Tag Archives: Dick Morris




Published on FOXNews.com on May 16, 2008.

Printer-Friendly Version

President Bush is absolutely right to criticize sharply direct negotiations with Iranian President Ahmadinejad. Barack Obama’s embrace of the idea of direct negotiations is both naïve and dangerous and should be a big issue in the campaign.

The reason not to negotiate with Ahmadinejad is not simply to stand on ceremony or some kind of policy of non-recognition. It is based on the fundamental need to topple his regime by increasing the sense the Iranian people have — that he has isolated Iran from the rest of the world, to its severe and ongoing detriment.

The Iranian regime is almost entirely dependent on oil and gas revenues to pay for the vast program of social subsidies with which the government buys domestic support. Gasoline costs 35 cents a gallon in Teheran. Bread and all other staples are subsidized from public funds. But 85 percent of all government revenues come from oil and gas exports. There lies the regime’s vulnerability.

Iran is sitting atop the second largest oil reserves in the world. Only Saudi Arabia has more. But it can’t get at them. It lacks the foreign investment and technology necessary to increase, or even to sustain, its petroleum output. Under the Shah, Iran pumped upwards of six million barrels of oil a day. Now, Iran generates fewer than four million daily barrels. With domestic consumption of energy increasing at 10 percent a year — due in part to the massive subsidies which hold the price down — Iran is expected to see its oil exports cut in half by 2011 and entirely eliminated by 2014. If Iran cannot export oil, it cannot pay for social peace and the regime could be in dire trouble.

Without subsidies, the Iranian people, half of whom are under 30 and only 40 percent of whom are ethnically Farsi, will become restive and resentful. Already, many complain that Ahmadinejad’s policies have led to global isolation of Iran and stymied economic growth and social upward mobility. While opinion surveys in Iran indicate that the people support the nuclear aspirations of the regime, they are not willing to pay a price of international isolation.

If a President Obama were to meet with President Ahmadinejad, it would send a signal to the Iranian people that they are not isolated but that the rest of the world has come to respect them and to have to deal with them. The leading argument for toppling the current regime will have been fatally undermined.

But if the West sustains a policy of economic sanctions, curbs on foreign investment, and diplomatic isolation, the Iranian regime’s days are numbered.

Official United Nations sanctions are having some effect on Iran but the real power lies in cutting off investment by foreign companies, particularly in the banking and energy sectors. American companies are already prohibited from doing business there, although General Electric may be seeking ways around this prohibition through foreign subsidiaries.

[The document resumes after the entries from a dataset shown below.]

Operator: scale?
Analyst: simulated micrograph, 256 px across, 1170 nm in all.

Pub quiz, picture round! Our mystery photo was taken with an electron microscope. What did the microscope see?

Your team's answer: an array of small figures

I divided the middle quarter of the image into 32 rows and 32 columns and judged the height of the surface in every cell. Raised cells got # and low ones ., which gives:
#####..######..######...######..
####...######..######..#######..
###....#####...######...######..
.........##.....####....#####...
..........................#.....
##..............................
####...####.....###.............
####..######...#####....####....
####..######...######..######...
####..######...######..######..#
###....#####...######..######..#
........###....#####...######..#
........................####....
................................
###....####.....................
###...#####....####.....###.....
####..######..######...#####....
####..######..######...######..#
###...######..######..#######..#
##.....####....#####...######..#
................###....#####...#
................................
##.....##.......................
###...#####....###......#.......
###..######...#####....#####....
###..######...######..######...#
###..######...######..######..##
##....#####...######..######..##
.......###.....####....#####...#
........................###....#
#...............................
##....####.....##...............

Frank Gaffney, formerly of Reagan’s Pentagon, has pioneered the use of private economic disinvestment in companies that do business with Iran, Syria, North Korea, or Sudan. On his Web site, he has identified almost 500 companies that do business with these terror sponsoring nations. They include such international powerhouses as Sieman’s, Shell, Repsol, BNP Paribus, and Hyundai. He has crafted a terror free mutual fund which can earn good returns while avoiding investment in any of these companies.

Missouri Treasurer Sarah Steelman — now running for governor — pioneered disinvesting pension funds in these companies. Now California, Florida, and Louisiana have followed suit.

We need to let these policies work and global isolation of Iran is the way to do it. Negotiating with Ahmadinejad would simply boost his domestic stature and enhance his political stability, the exact opposite of what we should — and must — be doing.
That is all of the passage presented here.